Let $\Omega \subset \mathbb{R}^d$ and $k_1(\cdot, \cdot), k_2(\cdot, \cdot)$ be two positive definite kernels defined in $\Omega \times \Omega$. Let $\mathcal{H}_1$ and $\mathcal{H}_2$ denote the Reproducing Kernel Hilbert Spaces (RKHS) associated with $k_1$ and $k_2$ respectively. Let $X = \{ x_1, x_2, \dots, x_n \}$ denote a set of $n$ points drawn from $\Omega$. Let $P_1(x)$ and $P_2(x)$ denote the power functions corresponding to the kernels $k_1$ and $k_2$ w.r.t. the set $X$. Given that $\mathcal{H}_1 \subset \mathcal{H}_2$ can we conclude that $|P_1(x)| \leq |P_2(x)|$?

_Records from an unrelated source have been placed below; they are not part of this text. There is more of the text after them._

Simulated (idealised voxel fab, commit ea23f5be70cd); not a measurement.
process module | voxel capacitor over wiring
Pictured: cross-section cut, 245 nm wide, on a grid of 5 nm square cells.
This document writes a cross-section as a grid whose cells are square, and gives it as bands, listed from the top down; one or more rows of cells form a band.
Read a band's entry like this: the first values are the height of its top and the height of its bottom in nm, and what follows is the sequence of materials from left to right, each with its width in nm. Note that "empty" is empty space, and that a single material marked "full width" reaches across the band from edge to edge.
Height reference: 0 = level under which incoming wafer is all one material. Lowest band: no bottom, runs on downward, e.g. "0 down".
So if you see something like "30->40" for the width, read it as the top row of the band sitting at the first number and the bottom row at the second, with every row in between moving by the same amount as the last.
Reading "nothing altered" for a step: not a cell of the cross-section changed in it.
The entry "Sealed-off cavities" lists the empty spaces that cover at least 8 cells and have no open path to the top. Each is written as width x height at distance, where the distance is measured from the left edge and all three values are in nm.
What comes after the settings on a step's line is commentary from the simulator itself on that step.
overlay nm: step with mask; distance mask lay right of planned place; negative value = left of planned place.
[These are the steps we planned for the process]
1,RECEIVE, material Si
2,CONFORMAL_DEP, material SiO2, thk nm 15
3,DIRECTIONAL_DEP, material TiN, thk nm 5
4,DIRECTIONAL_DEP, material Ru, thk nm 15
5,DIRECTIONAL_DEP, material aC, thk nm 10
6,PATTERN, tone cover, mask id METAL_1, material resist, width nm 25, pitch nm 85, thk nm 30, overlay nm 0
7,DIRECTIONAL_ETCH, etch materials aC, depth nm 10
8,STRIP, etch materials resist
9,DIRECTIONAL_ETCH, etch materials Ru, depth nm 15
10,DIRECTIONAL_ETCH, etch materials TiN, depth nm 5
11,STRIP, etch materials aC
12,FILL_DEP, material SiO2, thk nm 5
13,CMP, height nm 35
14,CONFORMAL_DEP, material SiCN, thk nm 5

The above is a generalized statement of what I am trying to show. For simplicity, let $\Omega$ be the unit ball centred at the origin. Consider the case where $k_1(x,y) = k_2(x/2, y/2)$ and $k_2$ belongs to the Square Exponential or Matern family of kernels. Note that the choice of $k_1, k_2$ satisfies the assumption of inclusion of the RKHSs. For such a case, intuitively $|P_1(x)| \leq |P_2(x)|$. This is because under $k_1$, the points are more correlated and hence can predict better. For the general case, my intuition is that since $\mathcal{H}_1$ is smaller function space, one would get a smaller prediction error than $\mathcal{H}_2$. However, I am unable to actually show these intuitive results.
I would really appreciate a proof or any reference/leads for any of the two cases. If it helps, we can also assume that $k_1$ and $k_2$ belong to the Matern/Square Exponential family.